Rabbi Gary A. Glickstein

This summer, Joanie and I were able to spend time in Los Angeles visiting family. We spent time with my mother and sisters. We met our new great nephew and renewed acquaintances with aunts and cousins as well as old friends.

At a baby shower for my first cousin, once removed, who is expecting a girl very soon, I found out that the expectant mother works as the assistant principal at one of the most prestigious Jewish day schools in the country. I asked her if she will send her own child to that school. She told me that staff only gets a 15% discount and that she would not be able to afford tuition. I asked what that tuition would run. Her answer astounded and shocked me: $20,000 a year for elementary school, $26,000 a year for middle school and a whopping $28,500 a year for high school.

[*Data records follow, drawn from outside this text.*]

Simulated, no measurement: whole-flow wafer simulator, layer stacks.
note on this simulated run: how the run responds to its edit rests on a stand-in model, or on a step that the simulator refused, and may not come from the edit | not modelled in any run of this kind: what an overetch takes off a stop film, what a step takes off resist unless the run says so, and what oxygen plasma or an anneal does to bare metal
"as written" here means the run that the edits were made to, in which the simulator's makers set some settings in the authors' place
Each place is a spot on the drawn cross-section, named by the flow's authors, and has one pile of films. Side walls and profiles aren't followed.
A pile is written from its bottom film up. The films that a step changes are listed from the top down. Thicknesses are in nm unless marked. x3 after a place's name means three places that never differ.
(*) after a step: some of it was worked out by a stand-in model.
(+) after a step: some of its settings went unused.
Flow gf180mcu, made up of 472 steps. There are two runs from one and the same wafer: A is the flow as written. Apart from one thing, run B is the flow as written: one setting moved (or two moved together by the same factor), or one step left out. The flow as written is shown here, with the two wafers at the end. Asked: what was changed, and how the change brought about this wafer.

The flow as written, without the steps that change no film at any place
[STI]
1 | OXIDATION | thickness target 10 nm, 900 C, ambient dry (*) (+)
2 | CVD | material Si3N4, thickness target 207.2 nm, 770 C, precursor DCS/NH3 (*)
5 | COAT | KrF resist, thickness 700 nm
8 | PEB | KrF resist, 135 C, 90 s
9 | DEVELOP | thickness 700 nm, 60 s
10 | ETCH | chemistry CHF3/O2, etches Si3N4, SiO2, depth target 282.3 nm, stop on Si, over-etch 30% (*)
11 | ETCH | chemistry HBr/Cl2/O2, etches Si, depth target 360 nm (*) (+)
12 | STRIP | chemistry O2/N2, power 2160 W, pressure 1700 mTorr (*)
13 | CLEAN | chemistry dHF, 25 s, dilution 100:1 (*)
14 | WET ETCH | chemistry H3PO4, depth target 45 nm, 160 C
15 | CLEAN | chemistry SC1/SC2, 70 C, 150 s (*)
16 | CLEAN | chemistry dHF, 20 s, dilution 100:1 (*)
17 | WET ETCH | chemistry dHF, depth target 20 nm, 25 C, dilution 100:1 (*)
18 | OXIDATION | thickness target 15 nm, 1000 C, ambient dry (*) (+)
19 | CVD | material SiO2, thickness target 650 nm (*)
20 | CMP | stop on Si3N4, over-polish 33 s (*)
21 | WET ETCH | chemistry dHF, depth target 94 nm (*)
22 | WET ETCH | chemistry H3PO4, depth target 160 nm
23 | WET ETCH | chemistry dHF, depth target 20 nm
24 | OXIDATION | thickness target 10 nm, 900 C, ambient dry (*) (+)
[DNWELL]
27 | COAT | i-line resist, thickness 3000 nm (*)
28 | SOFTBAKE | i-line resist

It costs a lot to be a Jew.

In America today there are synagogue dues, assessments and special campaigns, Bar/Bat Mitzvah expenses, summer camp, JCC membership, trips to Israel, and Jewish day school tuitions, among many other expenses. This does not even begin to address the myriad of Jewish charitable organizations that solicit us endlessly. And of course, we are pressured to invest in Israel Bonds by our Rabbi.

It costs a lot more to be a Jew in Israel.

It is true that Jewish day school is included in Israeli citizenship. College is first rate and very affordable. Synagogue dues are nonexistent in Orthodox shuls and very reasonable in non-orthodox congregations. There, JCCs are community based. Bar and Bat Mitzvah expenses unfortunately have begun to mimic our traditions and have risen notably in the past few years. Increasingly, Israelis are being solicited for all manner of charities and responding positively.

In Israel the bill is paid in stress and blood.

This summer our Israeli brothers and sisters bled. They paid an enormous price. One million Jews in the North were displaced. Most of them were generously welcomed into the homes of Israeli citizens living in safer cities and towns. For now the killing and destruction is on hiatus. The stress continues. It has been the one constant throughout the history of the Jewish State. Fifty-eight years after Israel’s establishment as a state, hostile voices in the Arab world, in Europe, and even in America continue to question her right to exist. She remains vigilant and steadfast. She had better. It is the only way Israel will continue to survive and thrive.

And you and I better pay our part of the bill as well. For her future and for ours, we must rise to the call and write the checks. During the High Holidays we will be asked to make a special gift to the United Jewish Communities Emergency Fund through our own Greater Miami Jewish Federation. We will also be given the opportunity to use our investment dollars to purchase Israel Bonds and help in the effort to raise emergency dollars to rebuild the damaged infrastructure, particularly in the north of Israel.

This year, let’s admit our gratitude that money is all that is asked of us. Let us thank our Israeli brothers and sisters for all that is demanded of them and for how valiantly they have already responded.